What do you mean by 'parse themselves'? Lex are yacc are programs (executables) you run, you don't parse them. If you mean "Use them to write a parser that parses the input language of lex or yacc", the answer is again trivially yes, as long as you have a C compiler to compile the output. –  Chris Dodd Jul 19 at 1:30
    
@ChrisDodd I meant the latter (and it is a non-trivial question -- Lex and Yacc cannot easily parse C++ for example). –  Demetri Jul 19 at 1:33
    
I don't see what C++ has to do with it. The lex and yacc metalanguages are very simple and easily processed by their own processors. For example the lex metalanguage doesn't need parsing at all, only scanning. The yacc metalanguage would only be a few dozen lines if specified in itself. –  EJP Jul 19 at 1:35

3 Answers 3

up vote 3 down vote accepted

Well, the answer is actually more complex than what the first answers reported. I claim that, no, YACC cannot parse YACC, but evil is in the details.
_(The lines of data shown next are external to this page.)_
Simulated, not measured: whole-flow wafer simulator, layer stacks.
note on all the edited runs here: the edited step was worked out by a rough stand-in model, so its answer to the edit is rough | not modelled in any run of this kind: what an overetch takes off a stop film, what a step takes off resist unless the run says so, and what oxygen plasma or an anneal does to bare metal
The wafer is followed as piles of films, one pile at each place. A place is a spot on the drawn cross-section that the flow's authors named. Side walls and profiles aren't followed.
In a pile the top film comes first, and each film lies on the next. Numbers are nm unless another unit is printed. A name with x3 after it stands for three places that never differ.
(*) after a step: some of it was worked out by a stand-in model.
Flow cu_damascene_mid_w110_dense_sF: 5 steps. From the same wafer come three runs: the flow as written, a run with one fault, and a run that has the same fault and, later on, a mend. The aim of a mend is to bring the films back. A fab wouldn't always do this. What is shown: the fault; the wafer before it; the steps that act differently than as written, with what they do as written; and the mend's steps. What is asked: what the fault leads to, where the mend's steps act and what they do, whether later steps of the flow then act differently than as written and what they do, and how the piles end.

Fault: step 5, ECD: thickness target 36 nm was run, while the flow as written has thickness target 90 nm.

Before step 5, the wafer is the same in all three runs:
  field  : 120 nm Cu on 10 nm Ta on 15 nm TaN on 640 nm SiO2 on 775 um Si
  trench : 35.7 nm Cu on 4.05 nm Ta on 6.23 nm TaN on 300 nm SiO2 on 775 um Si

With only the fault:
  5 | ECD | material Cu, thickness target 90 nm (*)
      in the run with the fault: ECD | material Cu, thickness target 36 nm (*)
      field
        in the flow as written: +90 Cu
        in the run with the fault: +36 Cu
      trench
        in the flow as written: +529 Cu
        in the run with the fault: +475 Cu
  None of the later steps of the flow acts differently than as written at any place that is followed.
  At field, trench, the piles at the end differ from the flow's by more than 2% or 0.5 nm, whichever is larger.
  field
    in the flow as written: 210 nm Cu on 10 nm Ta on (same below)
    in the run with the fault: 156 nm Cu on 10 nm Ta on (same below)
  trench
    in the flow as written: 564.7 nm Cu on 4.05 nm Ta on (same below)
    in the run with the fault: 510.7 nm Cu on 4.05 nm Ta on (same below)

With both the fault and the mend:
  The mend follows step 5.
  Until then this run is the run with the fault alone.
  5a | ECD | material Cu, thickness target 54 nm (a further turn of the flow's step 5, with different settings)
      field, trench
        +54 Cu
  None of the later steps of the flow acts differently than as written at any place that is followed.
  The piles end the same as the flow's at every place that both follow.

The natural grammar for YACC includes:

gram: %empty | gram rule
rule: ID ":" rhs
rhs: %empty | rhs ID

(using Bison-like conventions: ":" is a valueless token, ID is the token for identifiers, and %empty emphasizes rules with an empty RHS).

It's not hard to see that this grammar is not LR(1). Being LR(1) roughly means that when your cursor advances, you know in which rule you are just by looking at the next token. Then consider the following (valid) input:

ID : ID ID
ID : ID
ID :

can you spot easily when starts a rule and when begins the next one? Well, too easy this way, try to find out as YACC would see it:

ID : ID ID ID : ID ID :

How do you know when the first rule is finished? Consider the position of the cursor as a . below:

ID : ID . ID ID : ID ID :

Is the first rule finished? Of course not. And what about the next step?

ID : ID ID . ID : ID ID :

Is the first rule finished? Yes obviously. But in both case the next token (aka the "lookahead") is ID; it is the following token which helps deciding whether the current rule is finished (when ":") or not (ID). In other words 1 lookahead is not enough, this grammar is not LR(1), and therefore not LALR(1) either (which is the class of grammars that YACC accepts). Clearly it is LR(2).

It would be extremely easy to make this grammar LR(1) had we accepted to change the language and require a terminating ; for rules:

ID : ID ID ; ID : ID ; ID : ;

unfortunately it's too late and POSIX did not decide to make this semicolon mandatory, so implementations of YACC must deal with this LR(2) grammar.

In the case of Bison, it uses a neat/dirty (depends on your viewpoint) trick to deal with it: the scanner is taught to make the difference between a "regular" identifier (ID) and an identifier followed by a colon (ID_COLON). Then the flow of tokens reads

ID_COLON ID ID ID_COLON ID ID_COLON

and this is obviously LR(1).

So why wasn't the semicolon required from the inception of YACC? Well, for obvious bootstrapping reasons YACC cannot be written first in YACC, so I guess S. Johnson never realized that the parser he wrote by hand actually accepted a grammar which is harder than LR(1). Bison and byacc come from a common clone whose parser was also written by hand. Bison's own parser was bootstrapped much later, in 2002 (commit e9955c83734d0a545d7822a1feb9c4a8038a62cb).

Much of what I have written can be debated depending on how you see things. I claim the "natural" grammar is not LR(1), but I don't think one may define "natural" here. So yes, others may say that the grammar of YACC is LR(1). But in the end, we are all right, since if a language is LR(k), then it is LR(1) (i.e., an LR(k) grammar can be turned into a LR(1) monster grammar, which is proved using a similar dirty/neat trick).

Wrt Flex, well, yes, it is bootstrapped, but it's also somewhat untrue to say so: it overall syntax is really simple and easily described by regexps. However the regexps themselves escape the realm of mere regular languages: there are parentheses! So somewhere inside Lex/Flex, there must be a real parser, be it generated or hand written, to parse the regexps.

Asking if Lex is bootstrapped is similar to asking whether the C preprocessor is bootstrapped: yes it is, I'm sure there are #includes in there :)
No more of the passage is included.